Beyond WordsI read a lot of academic studies of dogs. My students often enjoy dissecting these studies and figuring out better ways to investigate the same questions. Oftentimes, their ideas come from their extensive observation of real dogs doing real dog things — with other dogs.

Researcher and writer Carl Safina makes this point convincingly and with regard to many more species than dogs. His wonderful book on animal communication and thought, Beyond Words: What Animals Think and Feel, gently skewers academics for some of absurdly human-centered studies and the equally absurd conclusions drawn from those studies. One example is the researchers who concluded that chimps lack theory of mind because they failed to understand that a photo of a man shivering next to an unplugged heater meant that the chimps should select a photo of a man next to a working heater. Huh?

Safina offers several definitions for theory of mind drawn from real studies. My favorite is the one that claims that theory of mind is the ability “to read the minds of others.” Hmmm. All the humans I know would fail that test. A good definition is “knowing that another can have thoughts that differ from yours.”

In Beyond Words, Safina describes many, many observations — his own and those of other respected ethologists — of non-humans showing that they meet this definition; the evidence, he says, is “blinding” (his emphasis). His discussion of the “mirror test” prompted my public apology to my dog, Jana. Safina also makes the valid point that studying how dogs (or chimps, dolphins, or any other species) are like humans is irrelevant; they exist as themselves and are better at reading, understanding, and interacting with members of their own species in ways that enhance their survival than at behaving like humans. So true. But I’d argue that for dogs, being able to read and understand humans is as important as understanding fellow dogs. And for people, understanding how dogs communicate with and understand fellow dogs is essential to our learning to understand dogs.

Safina pokes fun at a researcher who gathered and analyzed video of dogs playing for two years before reaching the somewhat obvious conclusion that when a dog wants to invite another dog to play, he behaves differently if the other dog is facing away from him: He tries to get that dog’s attention before offering a play bow. The dog either barks or uses his paw to attract the other dog’s attention. Dogs don’t play bow to other dogs’ rear ends. Amazing.
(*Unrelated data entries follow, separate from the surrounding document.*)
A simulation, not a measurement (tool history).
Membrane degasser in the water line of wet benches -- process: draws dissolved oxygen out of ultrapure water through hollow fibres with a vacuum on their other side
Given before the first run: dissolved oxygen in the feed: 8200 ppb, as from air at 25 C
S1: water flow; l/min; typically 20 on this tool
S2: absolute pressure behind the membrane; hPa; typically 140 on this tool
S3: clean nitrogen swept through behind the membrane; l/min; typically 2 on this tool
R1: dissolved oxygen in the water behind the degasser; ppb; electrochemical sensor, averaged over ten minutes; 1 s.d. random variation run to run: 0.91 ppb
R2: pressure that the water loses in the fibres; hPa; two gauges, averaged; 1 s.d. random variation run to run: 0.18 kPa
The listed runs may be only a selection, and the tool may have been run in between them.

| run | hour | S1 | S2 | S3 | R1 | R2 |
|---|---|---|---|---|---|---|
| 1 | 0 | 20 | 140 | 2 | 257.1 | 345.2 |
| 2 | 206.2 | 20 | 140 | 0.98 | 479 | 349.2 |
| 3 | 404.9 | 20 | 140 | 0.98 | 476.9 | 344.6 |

It’s only one example, but understanding these simple (and, arguably, obvious) points about how dogs communicate could improve humans’ communication with dogs: Get the dog’s attention and rely heavily on body language, rather than words.

Countless humans, at dog parks all over the world, try to get their dogs to do something (usually stop playing) by barking out orders at them from a distance of several feet while the dog is not only facing away from them but actively engaged in playing with other dogs. Humans do this when their dogs are chasing a toy or a squirrel, too. Verbal instruction is such a human-centered way to communicate to begin with … and it’s particularly ineffective if the dog (or person) isn’t paying attention.

The examples are myriad, but the point is the same: If we spend more time watching how dogs interact with each other and studying their communication, we’ll learn far more than if we focus on human-created, human-centered studies conducted in contrived environments.